Justice Dunningham was swayed by this argument and agreed that there was at least enough doubt about the proportionality of the school’s decision and an injunction was granted on the basis that by not doing so the boys would miss out on participating, a series of events that would therefore be ‘irreversible’ if it was found the school had overreached their authority.

The parent’s behaviour in seeking an injunction divided the country, with most armchair commentators arguing that the kids ‘needed a good boot up the ass’, of course conveniently ignoring that had it been their own children, ones they had seen arise from bed each morning at 5am and diligently train for 6 months, they too might have plead that their sons be given some leniency.

In any event, the kerfuffle of whether the school was justified in standing down the boys, or the judge’s decision in setting aside that suspension there was an even more important narrative obscured from the public discourse; most families simply cannot afford the services of a QC let alone urgent High Court proceedings. And so it begs the question, what would have happened if it had been two young men from the predominantly Māori roll of Huntly College, riding airside on the luggage carousel in transit to the Rugby League Nationals? Could we be confident they would only be given a simple warning by Police? Maybe, but not with any certainty.

It is just as likely they would have obtained a diversion, which would have required both students to present before the court. Would their parents have had the means to seek an urgent injunction in the High Court? Based on the 1B school decile, probably not. And, how many more opportunities do you think would present for those senior students, outside of that tournament? Ditto. Not alot, one can assume. And what about after the tournament, as the two students muddle their way through their final two years of adolescence?

What if one was found driving an unregistered car with a bag of marijuana in one of those ‘random’ stops conducted by Police who seem to always favour plying their trade on the main thoroughfare of Huntly (instead of the similarly sized but relatively more affluent towns of Cambridge, Te Awamutu and Morrinsville)?
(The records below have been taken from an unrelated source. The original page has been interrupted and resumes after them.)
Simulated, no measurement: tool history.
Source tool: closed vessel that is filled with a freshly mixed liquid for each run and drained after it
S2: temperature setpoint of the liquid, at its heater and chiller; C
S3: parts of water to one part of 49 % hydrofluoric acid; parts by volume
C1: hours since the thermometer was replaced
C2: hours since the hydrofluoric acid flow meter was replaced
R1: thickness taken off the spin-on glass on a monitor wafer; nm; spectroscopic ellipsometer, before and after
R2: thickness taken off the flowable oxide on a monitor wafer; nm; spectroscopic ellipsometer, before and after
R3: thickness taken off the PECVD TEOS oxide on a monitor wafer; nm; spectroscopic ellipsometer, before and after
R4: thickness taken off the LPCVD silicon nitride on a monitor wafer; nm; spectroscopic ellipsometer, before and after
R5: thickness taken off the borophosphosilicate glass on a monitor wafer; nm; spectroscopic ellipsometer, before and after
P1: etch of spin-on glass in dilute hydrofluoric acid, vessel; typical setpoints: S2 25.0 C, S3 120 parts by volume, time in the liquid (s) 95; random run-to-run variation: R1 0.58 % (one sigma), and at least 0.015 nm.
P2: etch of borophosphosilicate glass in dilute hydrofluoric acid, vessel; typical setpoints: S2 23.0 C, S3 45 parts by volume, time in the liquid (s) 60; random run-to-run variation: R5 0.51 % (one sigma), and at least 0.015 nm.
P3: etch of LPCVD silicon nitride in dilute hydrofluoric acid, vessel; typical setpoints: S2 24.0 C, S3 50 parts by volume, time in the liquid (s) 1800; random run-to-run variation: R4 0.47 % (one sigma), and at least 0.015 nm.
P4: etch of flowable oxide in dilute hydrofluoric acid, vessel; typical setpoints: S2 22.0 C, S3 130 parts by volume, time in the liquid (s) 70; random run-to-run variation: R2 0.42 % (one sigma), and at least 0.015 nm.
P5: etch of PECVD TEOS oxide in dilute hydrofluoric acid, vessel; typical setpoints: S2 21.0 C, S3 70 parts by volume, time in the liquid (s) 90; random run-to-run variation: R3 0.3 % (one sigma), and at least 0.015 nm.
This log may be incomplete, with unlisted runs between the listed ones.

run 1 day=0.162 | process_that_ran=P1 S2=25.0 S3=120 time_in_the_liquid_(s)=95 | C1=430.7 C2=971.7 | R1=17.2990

Well, he’s already had a warning – isn’t it time he was shipped off to boot camp?


TL;DR:  Boot camps don’t work, their function is to signal certain virtues that have nothing to do with fixing the underlying issues.

Green & Grazed: 18 Consecutive years outside of Government

This is one of a series of post election pieces i’m writing over the next fortnight, today I look at the Green Party and its near Chernobyl like post-Turei meltdown.*

Enough has already been written about the Metiria Turei debacle that I see no merit canvassing that matter further. It is however worthwhile noting that Turei’s own admission gave the party an initial surge in popularity, and with it a momentary vision of securing a record 18 MPs.

It could also be said that such a spike in popularity inadvertently precipitated Jacinda Ardern’s takeover of Labour and its subsequent cannibalisation of the Green Party vote.

Much of that saga is now history.

But since the beginning of August there were 3 other noticeable areas (outside of policy prescriptions) where the party simply lacked the nimble strategic positioning to capture what should have been closer to 10% of the vote.

1. They needed another co-leader.

James Shaw was just a bit too square to do it all on his own.

Shaw is the polite and easily consumable modern Green leader, marketing his party toward a well heeled and better educated strand of the electorate. His one chance to express a broader vision for the Green party was in the minor leaders’ debate, a stage where he was entirely outgunned by a more battle-ready Marama Fox & David Seymour.

That’s not to say either the party’s former co-leader or, potential new co-leader are any different or, that Shaw himself presents as an upper class snob. But when you lack an ‘attack dog’ of say a Steven Joyce or Trevor Mallard variety, the sorts of pit bulls that soak up media attention, you need a few different looking faces fronting the camera, appealing to as many of your potential supporters as possible.

The Greens lost some of their Maori voters and some of their female voters – having a white dude solely running a party championing diversity probably didn’t help the optics all that much.

It’s a situation that could have been avoided on both counts had the party quickly slotted a competent and respected operator such as Marama Davidson into the position of co-leader, at least until after the election had taken place and a more democratic process could have been pursued.

I know what the party hacks will say ‘but our constitution doesn’t allow for that’. Well if that’s the case then your constitution needs an amendment.

2. Golriz Ghahraman should have been 6 on the party list.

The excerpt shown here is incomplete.